On Tuesday, March 15, Syncfusion hosted a webinar demonstrating how the Syncfusion Big Data Platform makes developing and deploying a big data solution much easier. Marissa Keller Outten, director of business development at Syncfusion, moderated the webinar, and Daniel Jebaraj, vice president of product development, demonstrated nearly every component in the platform to give attendees a well-rounded, high-level summary.
A recap of the webinar follows, and includes the question and answer session which may clarify any concerns you have about the platform. If you still have questions, you can email us at firstname.lastname@example.org, or call us at 1 888-9DOTNET. You can always download a free trial of the platform and see for yourself just what it can do.
The Syncfusion Big Data Platform is a complete distribution of Apache Hadoop for use in both production and development environments. It is an end-to-end solution that covers data storage, processing, visualization, and predictive modeling of that data.
Big Data Studio
The Big Data Studio provides a developer edition of Apache Hadoop for offline, local development. It includes a local service manager for controlling the Hadoop services running on your machine during development to better manage the resources it consumes. The services can be started and stopped individually or based on their category, such as whether they’re a core Hadoop service or an HBase service.
The second part of the Big Data Studio is the development environment. It can connect to any Hadoop cluster, local or remote, and provides views for browsing the Hadoop Distributed File System, interfacing with the Hadoop system, submitting jobs with Pig and Hive, using any of the higher-level functional primitives supported in Apache Spark, working with tables with the NoSQL database system HBase, and transferring data between relational databases and Hadoop with Sqoop.

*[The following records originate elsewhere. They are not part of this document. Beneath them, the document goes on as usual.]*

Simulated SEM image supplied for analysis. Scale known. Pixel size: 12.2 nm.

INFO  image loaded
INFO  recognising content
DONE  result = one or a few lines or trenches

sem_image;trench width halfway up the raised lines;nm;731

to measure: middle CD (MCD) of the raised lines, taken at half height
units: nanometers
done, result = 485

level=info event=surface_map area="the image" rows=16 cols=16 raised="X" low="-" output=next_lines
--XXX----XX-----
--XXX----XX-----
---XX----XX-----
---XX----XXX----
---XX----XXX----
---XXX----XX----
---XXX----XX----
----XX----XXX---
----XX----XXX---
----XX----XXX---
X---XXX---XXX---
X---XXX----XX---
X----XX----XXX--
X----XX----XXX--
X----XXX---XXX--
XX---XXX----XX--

The Cluster Manager is an easy-to-use interface for managing nodes and clusters in a production system. The primary view displays a complete list of all the nodes and clusters running, stopped, or otherwise, and also lists the services running on each. From the management page, clusters can be easily backed up and restored, and data nodes can be added and removed. Clusters can also be created, either manually or automatically. Either way, it only takes a few minutes to get a new cluster up and running. The monitoring page provides several views for examining the jobs running on a cluster, the status of different nodes, and more. The Cluster Manager also includes a full Oozie implementation for scheduling workflows, and IPython support for running visualizations.
What sets the Syncfusion Big Data Platform apart from other solutions is that it is the only one designed specifically for Windows. Most Windows developers are comfortable writing C#, and now they can use it to write Hadoop jobs. Beyond C#, Java, Python, Scala, and more are supported. In particular, Hive and HBase can be accessed directly using C#, making them much easier to work with if you’re in a .NET environment. Numerous samples ship with the Big Data Platform to demonstrate the full extent of its C# support.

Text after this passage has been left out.